For the longest time, for what has seemed like forever, for everything I am now- I could not understand why you left me. It hung around my person like a heritage, it seeped and sucked at everything I tried to make new. My lack of understanding drained me, made me half, made me cold.
I have said before- you will always be on one end of the lesson. We are either teaching or getting taught- you can’t keep people. It’s simple and it’s true and we have to learn it again and again. We pass through one another on our way. I was trying to keep everyone.
He says there is no life in having a life half hearted, and I agree. So, how could I have anything with only half of a heart, with it split in two. I had to take it all back, mend it stitch and needle, get it back in working order once again. We forget how to make our own bed so often. We think other people are the answer to the questions we ask ourselves in the dark.
I might never be the woman he saw me as. I might always wonder about this. I might. I might. I might. We never know for certain.
I could sleep standing up I’ve made myself so sick and so tired in these choices. I will tell you later- Vermont is an island where it is always Tuesday and always October. And the sentiment will make sense to me for the rest of my life. I don’t think I will ever untangle these weeks and what has happened to me here.

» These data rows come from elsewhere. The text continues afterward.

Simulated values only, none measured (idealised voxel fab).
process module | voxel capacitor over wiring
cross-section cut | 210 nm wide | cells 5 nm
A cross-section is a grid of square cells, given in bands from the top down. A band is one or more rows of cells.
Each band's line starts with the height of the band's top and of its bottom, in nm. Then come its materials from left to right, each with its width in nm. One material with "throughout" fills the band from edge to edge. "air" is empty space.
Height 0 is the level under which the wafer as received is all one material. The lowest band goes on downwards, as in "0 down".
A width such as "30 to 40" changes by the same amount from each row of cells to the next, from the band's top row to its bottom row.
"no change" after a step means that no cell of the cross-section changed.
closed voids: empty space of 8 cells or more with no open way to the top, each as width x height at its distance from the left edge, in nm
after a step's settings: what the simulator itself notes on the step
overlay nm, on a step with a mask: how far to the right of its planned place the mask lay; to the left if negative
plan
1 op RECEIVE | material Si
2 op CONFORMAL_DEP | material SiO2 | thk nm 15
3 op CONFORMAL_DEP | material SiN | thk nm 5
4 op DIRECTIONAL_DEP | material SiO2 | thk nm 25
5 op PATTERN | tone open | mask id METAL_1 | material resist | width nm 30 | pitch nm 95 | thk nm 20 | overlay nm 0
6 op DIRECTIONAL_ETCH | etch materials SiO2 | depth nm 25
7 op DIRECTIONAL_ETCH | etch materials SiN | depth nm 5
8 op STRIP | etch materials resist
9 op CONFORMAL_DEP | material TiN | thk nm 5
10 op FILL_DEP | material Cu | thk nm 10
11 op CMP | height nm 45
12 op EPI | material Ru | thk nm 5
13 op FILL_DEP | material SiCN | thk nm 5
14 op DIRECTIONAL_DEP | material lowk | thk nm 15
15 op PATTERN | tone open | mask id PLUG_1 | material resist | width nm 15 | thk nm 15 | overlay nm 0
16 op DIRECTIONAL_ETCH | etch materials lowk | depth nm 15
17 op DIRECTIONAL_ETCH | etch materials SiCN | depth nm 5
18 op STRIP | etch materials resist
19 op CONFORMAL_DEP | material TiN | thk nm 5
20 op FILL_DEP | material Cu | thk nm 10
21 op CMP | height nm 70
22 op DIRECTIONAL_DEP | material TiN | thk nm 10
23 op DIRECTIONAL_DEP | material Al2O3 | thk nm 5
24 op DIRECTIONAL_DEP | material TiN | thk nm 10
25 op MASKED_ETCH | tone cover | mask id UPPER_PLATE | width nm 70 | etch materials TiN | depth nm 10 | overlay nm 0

Someone said, you have to be brave enough to break your own heart. I wonder if that will help me get up in the mornings. It is a time, this is certain, but a time I have led myself into. It is a time that is certain.
But, what I do have is an understanding for the one thing I could not make sense of all these years. That love is not enough, that it takes a lot of work, and it takes two people choosing to do that work. And sometimes, you just don’t have it in you. And that is okay too. The choice is always there.